Aussie Mums Prefer to Stay at Home - Report
25 November 2013 at 9:39 am
More than one third of Australian mothers with children under 15 years old are not working because they are caring for children, have health problems or face other barriers to employment, according to a research report by the Australian Institute of Family Studies.
The AIFS' report Australian Mothers' Participation In Employment drew on responses from 2,000 mothers in families around the country who had children under 15 years old, as part of the Household, Income and Labour Dynamics (HILDA) study.
Australia's maternal employment rate of 62 per cent is lower than many OECD countries and this research examined the possible barriers for mothers taking up paid work.
AIFS Senior Research Fellow Dr Jennifer Baxter said the majority of mothers who were not employed reported that they were not in the workforce because they were caring for children.
"There are a lot of mothers saying that they are not working because they prefer to look after their children at home," Dr Baxter said.
"Regardless of whether they were lone or couple mothers, with very young children under five or even older school-aged children from six to 14, Australian mothers see caring for their children as a key priority.
"In addition, mothers who were not employed often had their own health problems or caring responsibilities that extended beyond the care of children and bigger hurdles when it came to re-entering the workforce. These issues were particularly marked for lone mothers.”
Key report findings include:
The employment rate of mothers with children aged under 15 was 62 per cent in 2011;
For lone mothers, the employment rate was 56 per cent and for couple mothers the employment rate was 64 per cent;
The gap between lone and couple mothers' employment rates was greatest before children reach school age. The employment gap was greatest for mothers of children aged under three years (26 per cent employed for lone mothers and 46 per cent employed for couple mothers) or aged three to five years (44 per cent employed for lone mothers and 63 per cent employed for couple mothers);
For mothers whose youngest child was aged six to nine, 67 per cent of lone mothers were employed and 74 per cent of couple mothers were employed;
For mothers whose youngest child was aged 10 to 14 years, 74 per cent of lone mothers were employed and 83 per cent of couple mothers were employed.

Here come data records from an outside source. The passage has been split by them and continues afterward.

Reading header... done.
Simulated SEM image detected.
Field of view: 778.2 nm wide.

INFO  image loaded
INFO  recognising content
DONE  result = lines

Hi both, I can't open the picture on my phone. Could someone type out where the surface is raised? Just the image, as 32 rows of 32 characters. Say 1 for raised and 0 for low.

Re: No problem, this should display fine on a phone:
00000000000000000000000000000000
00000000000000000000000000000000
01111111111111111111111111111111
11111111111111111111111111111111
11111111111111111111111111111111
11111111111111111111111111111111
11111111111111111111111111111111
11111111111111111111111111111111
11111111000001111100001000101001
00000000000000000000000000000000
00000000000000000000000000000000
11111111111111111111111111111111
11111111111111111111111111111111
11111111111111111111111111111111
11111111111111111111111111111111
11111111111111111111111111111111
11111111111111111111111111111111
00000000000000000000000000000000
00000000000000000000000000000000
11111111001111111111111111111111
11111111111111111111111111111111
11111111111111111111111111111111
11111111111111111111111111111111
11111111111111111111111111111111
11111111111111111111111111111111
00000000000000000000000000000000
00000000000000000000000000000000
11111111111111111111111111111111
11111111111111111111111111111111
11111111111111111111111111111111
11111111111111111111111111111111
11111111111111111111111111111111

Dr Baxter said mothers who spent less of the previous year in employment had on average poorer mental health, more long-term health conditions, were more likely to live in rental accommodation and to face more difficulties accessing social supports.
"Mothers who had not been employed for most or all of the previous year were more likely to say that they had no one to lean on in times of trouble and to say they often needed help from other people but were unable to get it," Dr Baxter said.
"Women who spent more time out of employment in the previous financial year also held more traditional attitudes about work and family values and tended to have a preference for mothers to remain out of the workforce.
"The study showed that caring for children is the predominant factor in explaining mothers' reasons for not being employed. But among mothers who have older children, an increasing proportion of those who are not employed have barriers to employment including those related to their own health, caring responsibilities and relatively low levels of education.
"Providing opportunities and supports for mothers to enter employment as their children grow older needs to take account of the diverse characteristics of mothers, and allow for those who may face particular challenges to overcome, including those with poorer mental health or social supports, or more traditional views about mothers' role in the home."